Floating home from Baltimore

Sean Phair headshot

Posted on: 3rd August, 2017

Category: Music

Contributor: Sean Phair

Sean Phair is a music fan and video professional; he hides behind the moniker Ambiguous Fiddle.

For generations artists have been escaping to West Cork; what starts off as a short break often stretches into something more, with many never fully leaving and as a direct result our lives and culture are all the better for it.

Musicians are no exception, a quick walk through DeBarras Folk Club in Clonakilty serves as all the proof you’ll need. The historic walls are lined with photos of some of the many luminaries that have stopped by over the past 30 years. Icons such as Bowie, Dylan and Donovan are proudly displayed amongst rare memorabilia, including an iconic bass presented by Noel Redding, bass player of Jimi Hendrix fame. Noel lived and played in the area for his last 27 years of his life. Most likely uncoincidentally, during this time many other musicians began to gravitate towards the area. Artist such as Eric bell (Thin Lizzy), Roy Harper and the late John Martyn.

Seminal artist’s such as these have had a profound impact on the region, today you’re almost guaranteed live music every night of the week somewhere in WC. The sessions are frequent and there is a plethora of diverse original music shows also. Hosted weekly between any one of our renowned music venues, which includes DeBarras, Connolly’s of Leap and IMRO award winning venue Levis’ in Ballydehob all within driving distance. West Cork has established itself as an essential stop for any artist touring Ireland.

Last month I was fortunate enough to capture Wallis Bird play in the amphitheatre at Glebe Gardens in Baltimore. Glebe Gardens in my eyes is the epitome of all that is good about West Cork, local sustainable food, in a beautiful location, ran by lovely people. The walk to the amphitheatre is an experience in itself, that has you stroll through pristine gardens, passing goats and poultry and crossing a bridge over a small stream. As you step off the bridge the clearing opens to reveal the round bowl of the amphitheatre. In the background behind the stage you can see Baltimore bay – it’s a magical place.

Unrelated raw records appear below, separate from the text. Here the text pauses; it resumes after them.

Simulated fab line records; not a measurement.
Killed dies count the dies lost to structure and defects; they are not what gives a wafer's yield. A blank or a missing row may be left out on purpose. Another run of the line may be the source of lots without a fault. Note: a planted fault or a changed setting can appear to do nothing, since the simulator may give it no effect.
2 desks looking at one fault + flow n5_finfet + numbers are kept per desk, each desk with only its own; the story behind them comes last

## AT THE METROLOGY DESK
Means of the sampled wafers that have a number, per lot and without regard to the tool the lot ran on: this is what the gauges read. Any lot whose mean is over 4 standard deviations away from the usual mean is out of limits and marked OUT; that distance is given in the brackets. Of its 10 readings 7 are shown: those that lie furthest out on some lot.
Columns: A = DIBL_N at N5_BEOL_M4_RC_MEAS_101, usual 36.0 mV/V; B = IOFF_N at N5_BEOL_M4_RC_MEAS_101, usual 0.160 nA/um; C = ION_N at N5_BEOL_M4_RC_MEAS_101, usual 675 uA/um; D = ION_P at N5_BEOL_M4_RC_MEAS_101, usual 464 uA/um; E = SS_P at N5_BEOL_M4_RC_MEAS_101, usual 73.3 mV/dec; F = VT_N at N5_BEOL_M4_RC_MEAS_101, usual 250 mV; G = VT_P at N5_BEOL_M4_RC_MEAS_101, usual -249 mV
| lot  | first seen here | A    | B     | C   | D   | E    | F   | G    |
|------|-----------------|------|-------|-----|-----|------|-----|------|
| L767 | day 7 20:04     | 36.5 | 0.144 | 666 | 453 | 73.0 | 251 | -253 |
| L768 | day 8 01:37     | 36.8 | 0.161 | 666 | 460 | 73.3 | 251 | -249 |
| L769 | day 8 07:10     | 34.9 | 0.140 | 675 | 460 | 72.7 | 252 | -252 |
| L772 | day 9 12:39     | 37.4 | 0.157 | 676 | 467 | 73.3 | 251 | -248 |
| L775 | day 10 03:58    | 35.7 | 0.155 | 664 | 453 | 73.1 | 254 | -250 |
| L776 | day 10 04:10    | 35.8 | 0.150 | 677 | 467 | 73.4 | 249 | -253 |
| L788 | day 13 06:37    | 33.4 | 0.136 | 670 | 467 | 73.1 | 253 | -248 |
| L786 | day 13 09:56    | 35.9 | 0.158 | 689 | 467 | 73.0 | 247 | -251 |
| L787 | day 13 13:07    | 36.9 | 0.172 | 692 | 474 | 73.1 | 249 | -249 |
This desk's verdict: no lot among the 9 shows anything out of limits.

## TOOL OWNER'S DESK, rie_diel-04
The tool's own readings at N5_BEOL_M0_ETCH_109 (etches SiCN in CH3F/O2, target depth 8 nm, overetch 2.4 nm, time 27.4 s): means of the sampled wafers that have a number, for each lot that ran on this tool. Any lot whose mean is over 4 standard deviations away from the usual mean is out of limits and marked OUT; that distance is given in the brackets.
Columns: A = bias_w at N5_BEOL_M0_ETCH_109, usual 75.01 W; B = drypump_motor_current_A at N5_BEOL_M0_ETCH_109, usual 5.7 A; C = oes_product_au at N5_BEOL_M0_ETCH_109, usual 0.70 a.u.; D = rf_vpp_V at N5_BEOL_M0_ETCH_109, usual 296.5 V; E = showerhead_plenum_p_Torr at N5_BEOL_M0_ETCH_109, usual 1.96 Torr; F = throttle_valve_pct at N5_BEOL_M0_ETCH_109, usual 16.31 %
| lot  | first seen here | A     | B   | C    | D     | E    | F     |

The show began in traditional West Cork fashion, fifteen minutes late. Wallis’ guitarist Aidan Floatinghome (real stage name) warmed up the crowd with a short and sweet set with much ‘Grá’ for West Cork. He even performed a beautiful song aptly titled ‘West Cork Song’ about time well spent in Sherkin with friends who were in attendance.

“I first discovered West Cork in 2006 when I was touring as a musician with both Jenny Lindfors and Alyanya. We had a show at the Sherkin Island Festival in the marquee at the Jolly Roger. We had a couple of days off around that show, so we stayed on the island for the weekend. We had the best time, and i have been back several times since – in fact, in 2008, I looked into renting a house there for the winter months!

After the festival, we had another day off before the next show, so Jenny suggested we spend the night with her close friends, Stuart Wilde and Laetitia Catalano, living nearby. We went out to them, still glowing from our island days, and fell in love again!”

When Aidan finished, Wallis performed a few by herself, later joined by the band. The sound and performance were stellar but the crowd’s energy was low, maybe it was the lack of wine or maybe the setting was a little too peaceful. It didn’t really matter, either way I would have still gone home entirely satisfied.

But halfway through the set just as it began to get dark. it was like somebody flipped a switch and the crowd just erupted. In the space of two songs Wallis had everyone up on their feet – dancing and revelling.

Feeding off the crowd’s energy, Wallis began to belt out her rockier numbers, keeping her stage tech busy, as she shattered string after string. The setlist was thrown into the wind and Wallis began to sneak in some of her favourite covers underneath the stars…she played until she ran out of songs…it was nothing short of magic. I left Glebe Gardens absolutely buzzing and floated all the way home!

The gig was part of an annual series of summer concerts in the amphitheatre, still to come this year is The Hot House Flowers (Aug 21) and Lisa Hannigan (August 6). Although any artist would be lucky enough to play Glebe, it tends to draw acts that are already tethered to the region.

Liam O’Maonlai and the Hot House Flowers have road-tested nearly every record since the 90s in West Cork. Whereas Hannigan’s  latest record ‘At Swim’ is largely based on summer holidays spent in Baltimore as a child; her show in Glebe will mark the first time any of these songs will be returning to the salty air that formed them…and may very well see this drifter floating home once more.